People in parts of eastern Sri Lanka have voted in key local elections.
Voters in a suburb of Batticaloa
They were taking place in areas that were held by the Tamil Tiger rebels for more than a decade, until they were taken by government forces last year.
A party of former Tamil Tiger rebels who switched sides is expected to win. It has not laid down its arms.
Separately, one person was killed in a bombing in the capital, Colombo, on Monday, police and the military said. Officials blamed the rebels.
Thousands of police and commandos were deployed in Batticaloa district in eastern Sri Lanka for the local elections. There were no reports of violence
In rural parts of Batticaloa district people rode bicycles to vote past bombed out houses and mine fields, reminders of the fighting that ended in July.
It was the first local election for 14 years in areas that used to be held by the Tamil Tigers. At stake is control of the municipal council and local authorities in the villages.
The party that expects to win is Tamileela Makkal Viduthalai Pulikal party (TMVP), a faction that broke away from the Tamil Tigers in 2004.
They then turned on their former comrades and helped government forces to drive them from the east.
The TMVP has been accused of recruiting child soldiers, abductions and killings, and they still have not given up their guns.
The TMVP president, who goes by his nom de guerre of Pillaiyan, told reporters that his group still has guns for security.
He also admitted that there were 30-40 former Tamil Tiger child soldiers still in his ranks. He said that livelihoods had to be found for them before they could leave his group.
The island's main opposition party is boycotting the elections in protest.
For Sri Lanka's government this process has an importance beyond a mere local poll.

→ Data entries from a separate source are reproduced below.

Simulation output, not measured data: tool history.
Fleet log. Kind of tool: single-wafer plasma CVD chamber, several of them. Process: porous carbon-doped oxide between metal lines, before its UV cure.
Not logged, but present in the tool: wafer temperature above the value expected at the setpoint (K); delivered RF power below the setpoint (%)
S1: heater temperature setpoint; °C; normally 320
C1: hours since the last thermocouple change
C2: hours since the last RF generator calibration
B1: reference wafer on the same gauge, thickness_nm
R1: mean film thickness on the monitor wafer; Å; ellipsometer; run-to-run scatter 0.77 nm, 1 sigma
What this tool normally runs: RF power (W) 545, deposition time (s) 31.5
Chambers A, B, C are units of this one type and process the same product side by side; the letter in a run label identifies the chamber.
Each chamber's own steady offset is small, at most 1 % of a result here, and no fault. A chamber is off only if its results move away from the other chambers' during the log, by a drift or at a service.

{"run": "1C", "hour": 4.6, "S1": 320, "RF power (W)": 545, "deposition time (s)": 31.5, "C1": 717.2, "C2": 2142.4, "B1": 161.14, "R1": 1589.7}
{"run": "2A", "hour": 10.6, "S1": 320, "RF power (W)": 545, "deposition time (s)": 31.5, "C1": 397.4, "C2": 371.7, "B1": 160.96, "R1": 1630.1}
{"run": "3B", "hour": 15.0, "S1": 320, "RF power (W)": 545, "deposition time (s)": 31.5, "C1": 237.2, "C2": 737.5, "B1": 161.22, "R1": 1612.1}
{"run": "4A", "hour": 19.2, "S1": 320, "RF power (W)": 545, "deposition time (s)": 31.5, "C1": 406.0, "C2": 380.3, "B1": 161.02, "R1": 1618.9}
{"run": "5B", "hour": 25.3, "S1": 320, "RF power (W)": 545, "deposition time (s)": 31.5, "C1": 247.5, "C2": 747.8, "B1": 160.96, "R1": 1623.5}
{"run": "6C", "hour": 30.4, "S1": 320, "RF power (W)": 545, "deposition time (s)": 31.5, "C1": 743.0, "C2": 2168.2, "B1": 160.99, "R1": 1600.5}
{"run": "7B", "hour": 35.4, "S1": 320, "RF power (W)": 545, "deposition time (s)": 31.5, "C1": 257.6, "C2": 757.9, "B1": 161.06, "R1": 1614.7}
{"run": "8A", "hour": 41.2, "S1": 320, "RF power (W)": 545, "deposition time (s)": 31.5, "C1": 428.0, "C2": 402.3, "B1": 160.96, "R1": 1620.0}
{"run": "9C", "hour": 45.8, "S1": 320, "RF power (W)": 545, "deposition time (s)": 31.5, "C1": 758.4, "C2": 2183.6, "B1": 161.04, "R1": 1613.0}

The BBC's Roland Buerk in Batticaloa says Monday's polls are a dry run for a province-wide election expected later that officials hope will lay a framework to help end the island's long-running conflict.
The government's plan is to militarily defeat the separatist rebels in the north where they still control territory.
Then there would be limited devolution of power to provincial councils which the ethnic Singhalese-led government bills as its answer to the minority Tamil's demands for more autonomy.
In January the government pulled out of a formal commitment to a 2002 ceasefire with the Tamil Tigers, arguing the rebels had used it to re-group and re-arm.
Since then, fighting has intensified on the frontlines that surround Tiger-held territory in the north.
Sri Lanka's army commander Lt-Gen Sarath Fonseka has said that he aims to defeat the rebels by the end of 2008.